A century after his death, Mark Twain remains censored, and uncensored.

The author and humorist worried enough about what he could say in public to withhold anti-religion essays and to forbid his autobiography from being published until 100 years after his death. The first of three planned volumes of the unexpurgated version, released in 2010 and including harsh words for American business and military actions, became a surprise best-seller that has sold hundreds of thousands of copies.

But Twain also believed in getting out the truth. "The Adventures of Huckleberry Finn" angered respectable people when it came out and still stirs a fuss 126 years later. Twain’s most famous novel has been paired with "The Adventures of Tom Sawyer" in a volume to be published next month by NewSouth Books that replaces the "N-word" — an offensive but often-used expression in the 1880s — with "slave."

"He was profoundly a Victorian gentleman, or tried to be," says Twain biographer Ron Powers. "It mattered to him if his wife approved of what he wrote and he was eager to please the public. But there were categories, like race, before which he was intrepid. In San Francisco before the Civil War, he was run out of town because he was criticizing the police for beating up Chinese people."

"He walked a line where you could fall off on either side, to be much too conservative or by going so far that what you think is funny is not funny," says Robert H. Hirst, general editor of the Mark Twain Project at the University of California at Berkeley, where the autobiography was edited, then released by the University of California Press.

"He said early on that the only criticism he’s interested in is that of the great general public. He’s aiming at this big audience. He wasn’t a ‘Not Ready for Primetime Player,’ like on ‘Saturday Night Live.’ He was a ‘Ready for Primetime Player’ and was watching where he was on the line."
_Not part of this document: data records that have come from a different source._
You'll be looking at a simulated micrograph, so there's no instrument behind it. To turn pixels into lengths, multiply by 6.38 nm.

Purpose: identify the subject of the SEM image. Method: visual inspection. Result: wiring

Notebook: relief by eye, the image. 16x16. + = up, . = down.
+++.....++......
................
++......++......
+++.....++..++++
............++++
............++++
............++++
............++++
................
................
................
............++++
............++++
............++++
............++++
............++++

"Huckleberry Finn" comes as close as any book to the elusive status of "The Great American Novel." But its frank narrative about manners, race and rebellion in pre-Civil War time makes it an uncomfortable classic. When first published, "Huckleberry Finn" was criticized for advocating bad behavior, for being a "coarse book not likely to set a good example for the young," says Justin Kaplan, author of a Pulitzer Prize-winning Twain biography.

Over the years, as values changed, so did the objections. The N-word led to the book’s being removed from class readings lists. Some of the novel’s closing scenes, when Huck and Tom delay freeing the slave Jim and place rats and snakes in his shed, have baffled historians as cruel and gratuitous.

"Some people feel this is Mark Twain’s satire on reconstruction and how difficult life was after the Civil War," Powers says. "No one is really sure. It may slip back into minstrelsy. I don’t know," he said, referring to the offensive shows that offered ethnic stereotypes in blackface.

Altered literary works have been around a long time, especially during the 19th century, when Victorian standards led to sanitized Shakespeare. For decades, the Loeb Classical Library published watered-down versions of Greek and Roman texts, only to reverse itself after the 1960s and put back in the dirty words of Aristophanes and others. In the late 1990s, a new edition of Aesop’s Fables showed a far bawdier side than simple tales such as the Tortoise and the Hare.

"Huckleberry Finn" has long been out of copyright and subject to the wishes of anyone who cares to release it. The standard text for "Huckleberry Finn" is available through numerous publishers, but other versions are around. An edition without the N-word for grade schoolers, "retold from the original," is part of Sterling’s Classic Starts Series, which includes books by Twain, Robert Louis Stevenson and Jonathan Swift.

"The books were abridged in a number of ways to make them appropriate for a third- and fourth-grade reader — length, sentence structure, difficult vocabulary and issues that might be too sensitive or confusing for a young reader," says Frances Gilbert, vice president and publisher of Sterling Children’s Books.

An edited "Huckleberry Finn," issued through Signet Classics, restores a chapter about rafting from the original manuscript and condenses other scenes. John Wallace, a teacher at the Mark Twain Intermediate School in northern Virginia, published a version of "Huck Finn" about 20 years ago that used "slave" rather than the N-word.

Scholars have objected strongly to the edition of "Mark Twain’s Adventures of Tom Sawyer and Huckleberry Finn" from NewSouth, although the controversy so far has resulted in few advanced sales; the book ranked No. 50,999 on Amazon.com as of Friday afternoon. Twain biographer Kaplan said he was "bitterly amused" by the new text. Powers calls the changes an "abomination" and a disservice to education.

"’Huckleberry Finn’ and the use of ‘nigger’ is the ultimate teachable moment in American literature," Powers says. "It cries out for conversation between teachers and students. It cries out for context."

The book’s editor, Twain scholar Alan Gribben, writes in the introduction that he had taught Twain’s work for years and that students were relieved when he chose not to recite any troubling words. He said softening the language would bring new readers and described Twain as "a notoriously commercial writer who watched for every opportunity to enlarge the mass market for his works.

"He presumably would have been quick to adapt his language if he could have foreseen how today’s audiences recoil at racial slurs in a culturally altered country," Gribben writes.

"That’s ridiculous," Powers said. "It’s like people who ask what would Mark Twain think of women’s lib? You can’t assume that and then use that as a pretext for eviscerating a work of art."

"That is completely disingenuous," adds mystery novelist Walter Mosley, who wrote an introduction for a book of Twain detective stories. "They can say, Well, Mark Twain liked to make a buck.’ But he’s not making anything out of this."